Hays County Precinct 3 Commissioner Lon Shell discusses possible water scenarios with Joe Day a volunteer water consultant. Photo by Gary Zupancic
TESPA rallies for moratorium on large water permits
A rally was held on June 27 at the Vista Brewery in Driftwood in order to encourage the Barton Springs Edwards Aquifer Conservation District (BSEACD) to adopt a temporary large water permit moratorium until further scientific studies can be made concerning Middle Trinity Aquifer and impacts to existing groundwater resources.
The Trinity Edwards Spring Protection Association (TESPA) and representatives from Hays County want to determine the impact of Electro Purification pumping of up to 2.5 million gallons of water per day or 289 million gallons per year. Barton Springs Edwards Aquifer Conservation District will decide whether to approve EP’s permit in a hearing scheduled for July 29.
“The moratorium on large-volume pumping is an effective, common-sense approach to allow sufficient time for scientific studies and modeling that we can all rely on in order to protect our aquifers and groundwater,” said Patrick Cox, Ph.D., TESPA board member.
While BSEACD does not define “large-volume,” TESPA believes 15 million gallons a year, or 41,000 gallons a day, is a reasonable threshold.
For anybody that lives in Central Texas or the Hill Country, water is a very valuable asset and its ownership is critical in the dry and drought ravaged terrain. The development of the area recently has made it critical necessity for residents and businesses. For the people who rallied at Vista Brewery last week, Electro Purification’s potential selling of water is a huge concern.
Rep. Erin Zweiner, and the Hays County Precinct 1 and 3 Commissioners Debbie Ingalsbe and Lon Shell were also in attendance.
New to the area, Charlie and Marilyn Minnar came from the East Coast where they were on well water, but were never in need of freshwater. Coming to the TESPA event was a fact-finding mission for both.
“We have concerns for the water. There’s a lot of development. What about drawdown and its implications? We need information on it. TESPA seems to be well informed,” Charlie said. “What’s going into the aquifer, that’s also a concern,” Marilyn said.

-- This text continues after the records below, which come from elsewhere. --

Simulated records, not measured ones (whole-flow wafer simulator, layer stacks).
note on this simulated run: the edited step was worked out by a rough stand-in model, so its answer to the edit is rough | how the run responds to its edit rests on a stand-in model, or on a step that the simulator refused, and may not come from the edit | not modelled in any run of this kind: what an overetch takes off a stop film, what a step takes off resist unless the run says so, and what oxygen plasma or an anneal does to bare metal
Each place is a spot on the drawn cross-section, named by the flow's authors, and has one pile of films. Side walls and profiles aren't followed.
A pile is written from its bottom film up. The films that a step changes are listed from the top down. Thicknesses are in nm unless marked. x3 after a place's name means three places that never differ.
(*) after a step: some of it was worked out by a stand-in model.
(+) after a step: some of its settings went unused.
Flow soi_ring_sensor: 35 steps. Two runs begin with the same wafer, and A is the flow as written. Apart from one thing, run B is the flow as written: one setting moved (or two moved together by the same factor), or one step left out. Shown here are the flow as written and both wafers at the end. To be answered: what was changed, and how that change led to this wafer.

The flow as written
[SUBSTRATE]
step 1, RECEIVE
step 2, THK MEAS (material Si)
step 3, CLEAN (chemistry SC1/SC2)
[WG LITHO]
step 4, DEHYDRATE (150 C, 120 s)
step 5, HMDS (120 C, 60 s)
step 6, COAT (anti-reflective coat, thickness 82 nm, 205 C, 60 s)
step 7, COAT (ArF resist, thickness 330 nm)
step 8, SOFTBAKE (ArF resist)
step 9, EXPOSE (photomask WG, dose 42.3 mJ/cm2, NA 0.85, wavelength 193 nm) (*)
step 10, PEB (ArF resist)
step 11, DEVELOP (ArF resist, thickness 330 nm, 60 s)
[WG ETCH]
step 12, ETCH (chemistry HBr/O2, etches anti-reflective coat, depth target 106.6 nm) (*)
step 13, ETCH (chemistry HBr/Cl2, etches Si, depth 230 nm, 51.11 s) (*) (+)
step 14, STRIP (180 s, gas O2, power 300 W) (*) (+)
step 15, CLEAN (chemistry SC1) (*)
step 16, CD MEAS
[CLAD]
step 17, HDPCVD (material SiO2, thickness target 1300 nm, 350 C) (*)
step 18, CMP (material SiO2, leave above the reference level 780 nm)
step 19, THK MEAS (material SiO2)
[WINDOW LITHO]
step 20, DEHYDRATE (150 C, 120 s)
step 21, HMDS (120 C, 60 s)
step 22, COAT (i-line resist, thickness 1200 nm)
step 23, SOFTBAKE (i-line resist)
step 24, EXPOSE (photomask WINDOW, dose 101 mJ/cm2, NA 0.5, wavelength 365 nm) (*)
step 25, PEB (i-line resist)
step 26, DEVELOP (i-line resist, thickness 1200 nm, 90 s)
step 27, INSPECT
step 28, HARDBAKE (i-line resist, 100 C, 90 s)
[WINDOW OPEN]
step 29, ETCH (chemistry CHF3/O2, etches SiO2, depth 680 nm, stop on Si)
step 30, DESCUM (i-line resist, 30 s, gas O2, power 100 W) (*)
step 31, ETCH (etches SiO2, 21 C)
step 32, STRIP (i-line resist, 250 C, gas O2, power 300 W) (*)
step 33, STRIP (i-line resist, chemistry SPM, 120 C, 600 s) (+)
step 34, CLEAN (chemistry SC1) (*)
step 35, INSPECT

One way to get the word out was to have the event at a craft Brewery, Vista Brewery located in Driftwood, in a beautiful setting. Vista Brewing is located with in the potential impact zone of aquifer drawdown if Electro Purification’s pumping causes the drop that TESPA expects. Getting the permitting process to slow down until more facts are learned was the main point.
“TESPA wants to keep all citizens and property owners informed on a complex legal issues. (We) want to provide accurate scientific data that helps us define our position to protect water and aquifer of this area,” Cox said.
The informational event was low key, and stressed that the process is long term, not something that will be achieved in a short period of time. Everyone in attendance was in agreement that protecting water rights was essential. TESPA and Hays County landowners are currently awaiting a contested case hearing to present evidence to an administrative law judge over the anticipated impacts from EP pumping 2.5 million gallons per day. BSEACD will make the ultimate decision whether to grant or deny the permit.
“This is one battle we can’t afford to lose,” Shell said. “…We need to preserve (water in) Hays County… and the people that want to take water away are not even from here.”
Vanessa Puig-Williams, TESPA executive director, presented information about the Needmore Permit, which is another large, pending application for groundwater production in Hays County near the EP project. Needmore will have its final hearing on July 29, 2019, at Buda City Hall when the BSEACD will consider whether to approve production of 289 million gallons a year. This would be the largest permit in the Trinity Aquifer within BSEACD’s jurisdiction.
“The threats to groundwater resources in Hays County continue to intensify,” Puig-Williams said. “Production from both the EP and Needmore permits will compound drawdown in the area, likely causing impacts five miles away and together consuming all of the groundwater the Texas Water Development Board says is available to produce from the Trinity Aquifer within BSEACD’s jurisdiction. TESPA will continue to work with the staff of BSEACD to ensure that private property rights, exempt wells, and groundwater resources are protected."